ARGABRIGHT: Complex & Unique Randy Sweet

Dave Argabright

INDIANAPOLIS — Of all the characters who have colored the racing landscape over the past half-century, none were as complex and unique as Randy Sweet.

Sweet, a championship driver and the founder and owner of Sweet Manufacturing, died peacefully in his sleep on Nov. 8 at age 72. It was a quiet ending to a loud and raucous life.

From the beginning, Sweet was a broke-the-mold character. He danced to a tune that was beyond the pitch of normal human hearing and saw things nobody else could see. He was equal parts brilliant, erratic, mystifying and colorful. The ride was perpetually bumpy but in the end, he will be remembered as one of the most important technical contributors in racing history.

Sweet began racing in the early 1960s and quickly emerged as a frequent late model winner in his native Michigan, a local hero at tracks such as Berlin Raceway and Kalamazoo Speedway. He also raced extensively with ASA and scored numerous track championships.

During the 1980s, the flamboyant Sweet applied large Plexiglas panels to his “rocket car” late model and barnstormed throughout the Midwest, shattering speed records everywhere he appeared. Arriving at the track in a limousine and living like a rock star, Sweet raised the bar in terms of promotion and presentation.

But promotion, hype and outrageous living didn’t define Sweet, not by a long shot. A gifted thinker, he created steering and suspension equipment that revolutionized the sport. Sweet developed an early rack-and-pinion setup and then set about building a company that could effectively manufacture and market his products. His iconic red decal — Sweet Mfg. — would ultimately be found on thousands of race cars through the years.

Most of those things — the outrageous Plexiglas panels and the revolutionary steering gears — people already know about Randy Sweet. Beyond that, Sweet’s background — and the factors that he overcame on his path to success — are unknown to most.

A child of difficult circumstances, Sweet had very little formal education. He found himself living on the mean streets of Grand Rapids as a pre-teen, peddling ice cream to survive. In his pocket was an ice pick for self-defense, and on many occasions he bluffed and blustered his way out of a life-threatening jam.

It was an upbringing most of us could never understand or fully appreciate. Sweet had his share of demons; there are no secrets about that. But if you consider his background, you tend to cut him some slack in terms of passing judgment.

Throughout his early life one element helped him survive: a brilliant mind. A bona fide genius, Sweet had the ability to comprehend and decipher the complex physics of a race car. Many people think they fully understand the dynamics of making a race car turn; few really do.

Sweet understood. And from the moment he fell in love with racing and race cars, the technical things we do to make a race car turn were never the same again.
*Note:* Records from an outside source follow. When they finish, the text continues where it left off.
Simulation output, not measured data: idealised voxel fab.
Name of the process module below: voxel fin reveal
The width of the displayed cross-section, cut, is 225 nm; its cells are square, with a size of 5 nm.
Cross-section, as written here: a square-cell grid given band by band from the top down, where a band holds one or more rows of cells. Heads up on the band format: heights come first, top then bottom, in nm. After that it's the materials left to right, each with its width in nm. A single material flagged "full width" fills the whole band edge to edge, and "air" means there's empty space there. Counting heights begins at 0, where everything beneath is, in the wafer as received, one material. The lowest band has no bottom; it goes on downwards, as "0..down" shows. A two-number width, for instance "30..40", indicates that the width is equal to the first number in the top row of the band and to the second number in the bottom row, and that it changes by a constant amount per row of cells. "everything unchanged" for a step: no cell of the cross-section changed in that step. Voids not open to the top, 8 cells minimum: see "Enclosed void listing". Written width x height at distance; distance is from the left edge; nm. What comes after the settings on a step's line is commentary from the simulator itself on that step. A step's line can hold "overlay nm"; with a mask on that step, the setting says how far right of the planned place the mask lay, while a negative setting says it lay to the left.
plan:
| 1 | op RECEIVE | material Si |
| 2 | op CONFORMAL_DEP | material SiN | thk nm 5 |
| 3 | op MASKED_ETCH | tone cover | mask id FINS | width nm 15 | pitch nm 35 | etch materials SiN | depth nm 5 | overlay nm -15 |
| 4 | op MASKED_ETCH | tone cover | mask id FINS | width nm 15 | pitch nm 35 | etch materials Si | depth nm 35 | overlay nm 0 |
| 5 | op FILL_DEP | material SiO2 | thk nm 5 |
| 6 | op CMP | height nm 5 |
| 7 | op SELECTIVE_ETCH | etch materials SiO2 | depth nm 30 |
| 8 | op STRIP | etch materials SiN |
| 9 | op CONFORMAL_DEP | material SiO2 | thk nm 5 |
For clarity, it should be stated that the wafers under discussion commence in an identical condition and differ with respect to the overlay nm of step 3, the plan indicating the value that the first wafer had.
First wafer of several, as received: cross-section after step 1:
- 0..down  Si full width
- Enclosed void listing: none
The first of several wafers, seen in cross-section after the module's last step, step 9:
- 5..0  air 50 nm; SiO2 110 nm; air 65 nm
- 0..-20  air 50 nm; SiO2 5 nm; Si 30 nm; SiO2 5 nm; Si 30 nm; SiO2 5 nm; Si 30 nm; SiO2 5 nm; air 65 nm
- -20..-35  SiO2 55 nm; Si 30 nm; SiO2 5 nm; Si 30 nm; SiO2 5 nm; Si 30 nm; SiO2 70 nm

A conversation with Sweet could be raw and unvarnished. His personality was strong and forceful. He told you what was on his mind and he didn’t bother to take the edge off his words. But along the way he came to be admired and respected for his passion, his knowledge and his drive.

In his later years Sweet found a unique kinship with a fellow eccentric, Scott Bloomquist. It was Doc Brown and Voodoo Child, their brilliant minds working as one as they applied a century of knowledge and experience to their race car.

They were more than friends, more than partners; they were brothers. They would fuss and argue all the way, but if they carried a trophy back to the hauler at the end of the night there was pure, unabashed joy.

Sweet lived a hard life. If you made a list of all the bad things that can happen to a person, Sweet checked many of them off the list. He faced some very difficult times and was shaped several times by personal tragedy. But through it all he kept reaching, kept pushing, kept seeking. No amount of success could satisfy his enormous appetite for competition. No amount of adversity could defeat him.

Whatever it was that drove him, fueled him, inspired him, and haunted him, I hope he found what he was looking for. I know this much: racing will never forget him.

Rest in peace, Randy. Because of you, these ole race cars will keep on turning.